Early on in The Sound of Music, the wise old abbess asks a few nuns for advice on the postulant Maria. A senior, uppety sister says, ‘She climbs a tree and scrapes her knee, her dress has got a tear’, with disapproval, not expecting an aspiring nun to be out doing enjoyable things. Secular observers also curiously sense a kind of incongruity. That is why they are tickled by pictures of nuns on rollerblades or eating ice-cream; or of monks tobogganing.
Such images seem, I suppose, emblematic of transgression at some subliminal level. The religious habit makes the stakes more emphatic; so people snigger and think, reassuring themselves, ‘Ah, so they are up to it, too.’
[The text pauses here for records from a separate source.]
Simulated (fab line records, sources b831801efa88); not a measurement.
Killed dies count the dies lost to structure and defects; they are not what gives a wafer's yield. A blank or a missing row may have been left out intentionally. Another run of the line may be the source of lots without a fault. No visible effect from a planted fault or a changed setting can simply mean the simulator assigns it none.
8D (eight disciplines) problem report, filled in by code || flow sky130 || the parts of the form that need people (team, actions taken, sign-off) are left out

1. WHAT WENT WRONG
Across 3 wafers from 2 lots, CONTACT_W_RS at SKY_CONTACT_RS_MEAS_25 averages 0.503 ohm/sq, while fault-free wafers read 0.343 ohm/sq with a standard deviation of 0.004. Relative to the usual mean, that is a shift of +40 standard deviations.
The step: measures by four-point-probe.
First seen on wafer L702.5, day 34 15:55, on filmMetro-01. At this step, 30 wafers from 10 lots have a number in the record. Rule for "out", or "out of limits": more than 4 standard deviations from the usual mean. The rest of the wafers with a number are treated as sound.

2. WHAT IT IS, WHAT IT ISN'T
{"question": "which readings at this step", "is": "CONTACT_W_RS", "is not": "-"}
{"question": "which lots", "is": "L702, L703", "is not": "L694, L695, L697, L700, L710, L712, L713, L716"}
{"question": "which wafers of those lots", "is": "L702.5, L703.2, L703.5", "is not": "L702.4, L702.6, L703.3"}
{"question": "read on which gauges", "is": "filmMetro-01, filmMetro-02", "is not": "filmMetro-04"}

That is what the hunter thought who, on the look-out for bush-meat, found Antony and a group of brothers having a pleasant time. I do not suppose the monks were playing badminton. Most probably they were just sitting around on the ground in lively conversation, taking pleasure in each other’s company. The hunter was disedified. He had heard about monks. He expected them to be austere, world-weary, forbidding-looking creatures who gaze at skulls while scourging themselves. He was not prepared to find them cheerfully at ease. His ‘Tut!’, whether spoken or expressed by some gesture, must have been evident enough for Antony to pick it up. Instead of being upset, or of making a sarcastic remark about the world’s hypocrisy, Antony resolved, ever forthcoming, to help the man reach freeing insight.
There is gentle humour in the exercise he proposes. He, who will speak about the need to encounter the brothers ‘at their own level’ (the Greek verb means ‘to condescend’, but it has not the pejorative ring of its English equivalent), meets the hunter where he is. Instead of launching into complicated explanations about the search for balance in life, he sets out from something the other man will naturally grasp, asking him to consider how he uses his equipment. Antony gives the man time, considering: ‘How can I make him understand?’
This encounter shows how the attentive kindness which people saw in him when at last he came forth from twenty years of seclusion mellowed over time, and did not shy back from a little comedy.
We can imagine the hunter standing there, before a half-circle of monks, now suddenly looking deadly serious, pulling and pulling at his bow with sweat pouring down his forehead while thinking, ‘One millimetre more and this old thing will snap!’ Antony waits for him to reach his limit and unwittingly to speak words that will answer his own perplexity. Uninterrupted tension is unbearable for any created thing. There is a pattern in nature and relations, as in speech and music, of give-and-take. Relaxation need not be a sign of weakness. It may spring from self-knowledge, which is a form of humility, which is a great, albeit paradoxical, form of strength.
Antony, for being humane, was far from soft. He used to say: ‘God does not permit the enemy to wage war on this generation as he did on those of old. For he knows that people now are feeble, so would not endure it.’ We know the warfare he himself endured. He admitted, though, that rest has its part to play in the spiritual life, and was not ashamed to admit it. The idea of holy leisure, otium sacrum, is deeply rooted in monastic tradition.
Can we then enjoy leisure without being idle? Yes, we can. The distinction matters. To be idle is to avoid what needs to be done, to shun work and duty for selfish reasons, to waste time. To savour leisure, on the other hand, is in itself a high form of attention. It is a matter of being intensely present; of resting deliberately; of turning away from self towards the other, towards God and the world, in a state of receptivity, marvelling at the gift of it all, giving thanks. Such an attitude is intrinsic to contemplative living. It is something monks should foster as second nature. I would even say it is something they should be good at and enjoy.
In monastic vocabulary, scheduled times of rest are known as ‘recreations’. The word has slipped into worldly usage. We speak oxymoronically of ‘recreational activity’. It is useful, though, to hang on to the primary sense. To be a Christian is to let oneself be constantly re-created in Christ. Times of conscious rest are given us as opportunities for conscious consent to this divine work. For how can God fashion his image in us if we are always furiously busy, shaping our existence in ours?